10/26/2020 - Akron Beacon Journal
The voter registration deadline had reached its final day, and not surprisingly, there was a procrastinator or two among the 53 percent of Browns players who were signing up for the first time.
But Ron Brewer was relentless.
The Browns’ director of player engagement who spearheaded the team’s initiative had spoken in each position meeting with coach Kevin Stefanski’s blessing when the drive was launched. Brewer encouraged unregistered players such as Baker Mayfield, Odell Beckham Jr., Nick Chubb, David Njoku and Rashard Higgins.
Brewer said Chubb “took the bull by the horns and handled it on his own.” Others weren’t so easy.
For some, Brewer put applications in the envelopes and mailed them. He made sure six players got to a Department of Motor Vehicles office for their required Ohio driver’s license or state ID. He shepherded two who showed up there without the required documents and had to go home and get them. He did everything but drive them to the DMV.
“I’m big on not enabling; I want to help these guys grow as much as possible,” Brewer said during a Tuesday phone interview. “I had to really urge some guys, ‘We’ve got one more week we can go. One more week and you’re not going to be able to register.’
“There was a pushing, if you know what I mean. ‘Are you going now? Are you going today? What time are you going?’”
He put an application in one player’s locker and said it sat there for over 10 days. Finally, he called the player into his office just outside the double doors to the locker room and they filled it out together.
“It took two minutes,” Brewer said. “They’re like, ‘Oh, that’s it?’
Relying on a website that had each state’s requirements for those who wanted to vote where they live in the offseason, Brewer ticked the unregistered names off his list one by one and his determination grew.

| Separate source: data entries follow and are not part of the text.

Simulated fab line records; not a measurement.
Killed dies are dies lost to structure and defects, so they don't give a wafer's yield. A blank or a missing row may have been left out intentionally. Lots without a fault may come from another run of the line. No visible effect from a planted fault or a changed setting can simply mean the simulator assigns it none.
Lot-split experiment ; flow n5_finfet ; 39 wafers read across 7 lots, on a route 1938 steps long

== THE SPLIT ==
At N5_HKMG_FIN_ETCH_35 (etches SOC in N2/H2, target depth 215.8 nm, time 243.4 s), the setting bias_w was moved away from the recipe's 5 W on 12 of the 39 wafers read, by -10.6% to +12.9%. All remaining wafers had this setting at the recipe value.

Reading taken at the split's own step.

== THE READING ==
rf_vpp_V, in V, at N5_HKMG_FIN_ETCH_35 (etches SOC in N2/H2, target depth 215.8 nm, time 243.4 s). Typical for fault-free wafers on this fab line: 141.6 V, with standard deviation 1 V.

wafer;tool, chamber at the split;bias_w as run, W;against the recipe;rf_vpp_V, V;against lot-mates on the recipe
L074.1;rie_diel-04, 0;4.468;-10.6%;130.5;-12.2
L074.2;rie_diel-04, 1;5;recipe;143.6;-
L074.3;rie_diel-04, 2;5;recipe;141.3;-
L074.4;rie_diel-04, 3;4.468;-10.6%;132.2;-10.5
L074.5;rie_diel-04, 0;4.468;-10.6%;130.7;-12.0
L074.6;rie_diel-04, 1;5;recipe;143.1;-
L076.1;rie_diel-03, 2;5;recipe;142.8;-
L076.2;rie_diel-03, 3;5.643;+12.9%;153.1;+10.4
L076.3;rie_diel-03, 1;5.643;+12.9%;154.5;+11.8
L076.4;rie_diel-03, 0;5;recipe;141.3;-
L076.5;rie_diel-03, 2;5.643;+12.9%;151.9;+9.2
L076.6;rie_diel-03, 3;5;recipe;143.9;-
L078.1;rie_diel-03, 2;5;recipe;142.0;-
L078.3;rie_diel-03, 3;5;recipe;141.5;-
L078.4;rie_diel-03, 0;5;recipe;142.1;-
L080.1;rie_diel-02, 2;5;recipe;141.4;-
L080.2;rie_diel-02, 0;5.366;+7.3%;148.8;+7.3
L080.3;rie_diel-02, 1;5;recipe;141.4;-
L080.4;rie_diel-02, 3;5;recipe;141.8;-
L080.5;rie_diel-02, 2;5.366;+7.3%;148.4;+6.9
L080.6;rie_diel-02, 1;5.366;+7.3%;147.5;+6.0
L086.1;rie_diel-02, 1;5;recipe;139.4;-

In the final hours, he wouldn’t accept anything less than full participation. Stefanski made that the team’s goal when the league created its NFL Votes and #AthleteAndVoter initiatives in August.
“Everybody’s different. Some people it takes, ‘This is the last day we can do this,’” Brewer said. “That’s the benefit of my position and being next to the locker room, I try to make it as easy as possible. But at times I get aggressive for something that’s important like this. Online registration, I’d say, ‘Come in my office, sit down right here, let’s knock this out, me and you.’
“I did have to go down to the last day.”
The NFL and NFL Players Association announced Wednesday that 90 percent of active players were registered to vote. A league spokesman said the Browns were one of six teams that reached 100 percent, along with the Indianapolis Colts, San Diego Chargers, San Francisco 49ers, Seattle Seahawks and the Washington Football Team.
“I’m happy that we’re able to embrace this, set an example, we’re one of six teams where all the guys got registered, that’s huge,” Browns safety Sheldrick Redwine said by phone Wednesday. “Hopefully people can see that and be able to jump on the train with it.
“I knew Brew was working constantly. He texted me a couple times making sure I got registered. I feel like Brew has sort of been an unsung hero in this entire social justice committee that we’ve started. He’s got a lot of our conversations started with great questions. I appreciate his efforts and his passion and I see the work he’s putting into it on top of his regular job with the Browns.”
Linebacker Mack Wilson said he considers Brewer “like my big brother” and wasn’t surprised by his commitment to the cause.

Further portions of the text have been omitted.